Efficient way to remove element from a list at specified indices

Question

Let's say I have a list of N elements (list1).

I have then a list of M <= N elements containing all the indices of elements that I want to remove from the other list (list2).

I want to delete elements on list1 accordingly with list2 indices in the most efficient way possible.

First approach was through a for loop:

for (int i = 0; i < list2.Count; i++)
    list1.RemoveAt(list2[i]);

This work pretty good (I need list2 to be ordered, of course) but has an O(M*N) complexity in worst case (M iterations, O(n) for RemoveAt)

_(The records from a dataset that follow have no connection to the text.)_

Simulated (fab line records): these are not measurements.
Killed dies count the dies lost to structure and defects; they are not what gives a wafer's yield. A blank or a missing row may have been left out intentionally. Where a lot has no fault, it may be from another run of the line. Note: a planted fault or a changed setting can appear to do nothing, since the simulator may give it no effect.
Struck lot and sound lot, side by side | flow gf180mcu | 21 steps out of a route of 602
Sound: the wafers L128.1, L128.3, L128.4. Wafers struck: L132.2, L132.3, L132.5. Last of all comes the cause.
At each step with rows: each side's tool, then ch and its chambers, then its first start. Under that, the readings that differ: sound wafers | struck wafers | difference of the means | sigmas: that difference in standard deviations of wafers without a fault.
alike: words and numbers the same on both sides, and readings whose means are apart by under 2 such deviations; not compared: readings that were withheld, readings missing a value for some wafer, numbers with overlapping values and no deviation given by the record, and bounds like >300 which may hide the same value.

Another solution was to create a temporary list, populate it with elements that should not be deleted and then use the LINQ intersect method

List<T> tempList = new List<T>();
for (int i = 0; i < list1.Count; i++)
    if (list2.Contains(i))
        tempList.Add(list1[i]);
list1.Intersect(tempList);

While at first I was excited by the O(N+M) complexity of the Intersect, I eventually realized that I need at first N iterations to populate the tempList and then any advantages goes lost (let us assume that list2 is an HashSet in this second case I don't care about ordering but just about O(1) Contains)

After some digging, still I wasn't able to find a way to perform a RemoveAll like method that removes all the elements from list1 accordigly to values stored in list2.

Is it there any chance to get it as performant as possible?

PS: for all the ones that will think "premature optimization is the root of all evil", please consider that my code is actually working fine but, as I am working on a strictly time dependend problem, saving few ns each iteration (and I am going to have around 150k iterations) can lead to a significant improvement.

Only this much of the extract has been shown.